Jimmy Dodson credits his late father, Giles, with much of his success as a farmer and for his commitment to stewardship of the natural resources he depends on for his living.
“I learned to farm from my dad,” Dodson says. “He taught me a lot about stewardship as a concept, and how stewardship for the land results in leaving it better than I found it. From him I learned to always try to find a better way of doing things.”
Dodson’s dedication to soil and water conservation and sound management practices earned him the Southwest Region High Cotton Award for 2009.
Dodson’s father started farming near Corpus Christi, Texas, in 1937, taking over from his father who moved to Nueces County around 1900 from east Texas. For a time, it didn’t look like farming was in the cards for Jimmy.
“I went to Texas A&M in 1971 and thought farming was out of the question,” he says. “The price of land was way up and there were not enough acres on Dad’s farm for both of us.”

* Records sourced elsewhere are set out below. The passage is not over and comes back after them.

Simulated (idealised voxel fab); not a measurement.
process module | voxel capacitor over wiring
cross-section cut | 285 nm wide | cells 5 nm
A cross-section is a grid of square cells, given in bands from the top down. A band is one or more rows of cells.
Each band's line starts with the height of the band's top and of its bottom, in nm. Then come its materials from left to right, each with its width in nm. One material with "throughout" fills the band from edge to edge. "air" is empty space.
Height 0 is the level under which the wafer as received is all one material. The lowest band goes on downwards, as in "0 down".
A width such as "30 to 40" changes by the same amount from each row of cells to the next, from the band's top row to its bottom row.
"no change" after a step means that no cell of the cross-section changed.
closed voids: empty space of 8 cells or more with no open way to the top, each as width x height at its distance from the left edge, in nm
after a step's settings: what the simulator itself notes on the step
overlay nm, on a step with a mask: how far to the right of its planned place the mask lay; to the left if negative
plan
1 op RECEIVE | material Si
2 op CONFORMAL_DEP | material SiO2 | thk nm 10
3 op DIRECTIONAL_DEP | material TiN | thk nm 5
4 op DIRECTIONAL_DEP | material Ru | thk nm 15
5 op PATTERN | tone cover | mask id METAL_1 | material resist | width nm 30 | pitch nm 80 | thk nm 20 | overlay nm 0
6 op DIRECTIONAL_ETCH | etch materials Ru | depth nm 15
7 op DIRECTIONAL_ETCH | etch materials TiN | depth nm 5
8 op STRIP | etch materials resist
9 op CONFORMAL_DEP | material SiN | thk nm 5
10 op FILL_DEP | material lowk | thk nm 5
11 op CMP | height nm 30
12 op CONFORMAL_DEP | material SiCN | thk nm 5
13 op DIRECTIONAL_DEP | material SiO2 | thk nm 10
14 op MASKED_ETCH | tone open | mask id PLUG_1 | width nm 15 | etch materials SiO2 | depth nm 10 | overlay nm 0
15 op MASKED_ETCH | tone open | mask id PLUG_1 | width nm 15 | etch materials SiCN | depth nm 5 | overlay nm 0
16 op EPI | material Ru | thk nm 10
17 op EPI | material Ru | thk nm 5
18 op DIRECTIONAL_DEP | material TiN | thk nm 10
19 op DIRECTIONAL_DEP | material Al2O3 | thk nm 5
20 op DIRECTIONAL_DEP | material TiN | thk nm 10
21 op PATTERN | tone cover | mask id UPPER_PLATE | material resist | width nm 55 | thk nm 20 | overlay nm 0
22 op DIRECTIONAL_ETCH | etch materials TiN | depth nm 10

He planned to work on a master’s degree or possibly a Ph.D. in economics and then teach in college or go into banking. “I got married in 1972 and got real serious about school,” he says.
In the fall of 1974 a neighbor farmer decided to sell out and talked with Dodson’s father about buying the operation, including equipment and a long-term lease on the land. “Dad said he couldn’t do it on his own and wondered if I’d be willing to work as a partner. He was smiling from ear to ear. I canceled my plans to work on a master’s degree and started farming in the spring of 1975.
“It was a good time to farm. Commodity prices were up and I was soon able to buy my father’s interest in the partnership and operate on my own. I began to lease more land and grew the business.”